Managing models

BaseRT has a built-in model hub. basert pull and basert list resolve models from three sources, in priority order:

Local — already installed in the cache.
Catalog — pre-converted .base models hosted in the basecompute HuggingFace org, downloaded directly (no local conversion).
HuggingFace — any raw repo, downloaded and converted on the fly.

Pulling

# A raw HuggingFace repo — source is downloaded and converted locally:
basert pull Qwen/Qwen3-4B

# A pre-converted catalog model — downloaded directly, no conversion:
basert pull basecompute/<name>

# Pin a revision / branch / tag:
basert pull Qwen/Qwen3-4B --revision main

# Choose the precision for convert-on-pull:
basert pull Qwen/Qwen3-4B --target base-q8
basert pull Qwen/Qwen3-4B --profile base-convert/profiles/default-q4.json

# See the plan without downloading:
basert pull Qwen/Qwen3-4B --dry-run

# Force a re-download / re-convert:
basert pull Qwen/Qwen3-4B --force

When no profile is given, convert-on-pull uses a generic default profile (default-q4). Tuned, model-specific quality is delivered through the catalog as pre-converted artifacts.

Listing

basert list             # installed models (table)
basert list --remote    # also show catalog models not yet installed
basert list --json      # machine-readable

Cache layout

Models live under $BASERT_MODELS_DIR (default ~/.cache/baseRT/models):

~/.cache/baseRT/models/
  <org>/<model>/<variant>/model.base    ← the artifact the runtime loads
  <org>/<model>/<variant>/hub.json      ← provenance sidecar
  .src/<org>/<model>/<revision>/        ← raw HF snapshot staging (ignored by list)

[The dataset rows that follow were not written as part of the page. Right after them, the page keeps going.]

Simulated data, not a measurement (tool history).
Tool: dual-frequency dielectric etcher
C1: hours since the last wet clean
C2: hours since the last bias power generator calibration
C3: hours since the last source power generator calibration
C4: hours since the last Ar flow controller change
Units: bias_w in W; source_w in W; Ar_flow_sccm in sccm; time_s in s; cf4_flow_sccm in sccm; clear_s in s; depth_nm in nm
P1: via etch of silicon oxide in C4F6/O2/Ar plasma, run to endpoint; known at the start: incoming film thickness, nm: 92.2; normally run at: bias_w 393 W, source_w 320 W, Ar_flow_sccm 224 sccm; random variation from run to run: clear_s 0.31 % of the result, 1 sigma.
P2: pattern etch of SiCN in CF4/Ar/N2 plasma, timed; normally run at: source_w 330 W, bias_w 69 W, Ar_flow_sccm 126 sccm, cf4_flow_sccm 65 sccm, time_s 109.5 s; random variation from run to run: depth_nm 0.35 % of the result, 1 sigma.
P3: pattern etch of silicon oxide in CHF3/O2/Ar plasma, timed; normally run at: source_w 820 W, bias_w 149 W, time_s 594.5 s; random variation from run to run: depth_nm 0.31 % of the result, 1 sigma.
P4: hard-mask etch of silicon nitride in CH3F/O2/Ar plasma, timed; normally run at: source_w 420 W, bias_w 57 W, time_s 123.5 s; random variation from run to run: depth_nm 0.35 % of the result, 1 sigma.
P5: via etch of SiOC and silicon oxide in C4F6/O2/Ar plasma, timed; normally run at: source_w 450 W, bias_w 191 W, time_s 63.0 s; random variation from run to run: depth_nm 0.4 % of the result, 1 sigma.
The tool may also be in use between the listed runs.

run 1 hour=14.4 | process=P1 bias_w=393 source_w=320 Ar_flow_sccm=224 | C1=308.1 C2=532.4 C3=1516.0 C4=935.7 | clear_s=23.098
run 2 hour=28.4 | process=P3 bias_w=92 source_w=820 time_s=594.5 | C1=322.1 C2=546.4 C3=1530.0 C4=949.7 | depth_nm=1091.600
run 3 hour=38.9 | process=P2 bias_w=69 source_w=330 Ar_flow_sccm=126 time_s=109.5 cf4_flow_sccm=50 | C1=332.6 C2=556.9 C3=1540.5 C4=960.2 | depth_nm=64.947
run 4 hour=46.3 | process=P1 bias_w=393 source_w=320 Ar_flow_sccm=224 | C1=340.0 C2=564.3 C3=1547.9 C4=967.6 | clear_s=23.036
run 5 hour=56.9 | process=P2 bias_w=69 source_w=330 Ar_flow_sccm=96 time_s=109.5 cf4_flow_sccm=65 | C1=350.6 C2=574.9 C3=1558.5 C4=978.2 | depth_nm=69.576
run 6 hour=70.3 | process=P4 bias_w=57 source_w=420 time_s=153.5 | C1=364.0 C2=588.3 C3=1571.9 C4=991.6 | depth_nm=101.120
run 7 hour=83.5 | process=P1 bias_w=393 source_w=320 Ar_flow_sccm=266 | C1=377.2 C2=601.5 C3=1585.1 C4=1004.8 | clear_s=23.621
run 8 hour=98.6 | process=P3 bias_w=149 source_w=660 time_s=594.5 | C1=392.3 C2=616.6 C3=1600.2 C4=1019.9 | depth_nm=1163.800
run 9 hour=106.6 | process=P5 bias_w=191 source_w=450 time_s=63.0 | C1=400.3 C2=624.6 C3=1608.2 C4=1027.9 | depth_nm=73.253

<variant> encodes the quant profile (e.g. default-q4). The same directory is read by the runtime, so any model you pull is immediately usable by basert chat, basert serve, and the bindings.

Using a pulled model

Anywhere a model is accepted, you can pass either a hub id (resolved from the cache) or a path to a .base file:

basert chat  Qwen/Qwen3-4B
basert serve --model Qwen/Qwen3-4B
basert chat  ~/.cache/baseRT/models/Qwen/Qwen3-4B/default-q4/model.base

NOTE

chat vs serve argument style

chat/complete take the model positionally; serve takes it via --model (repeatable, to load several models at once).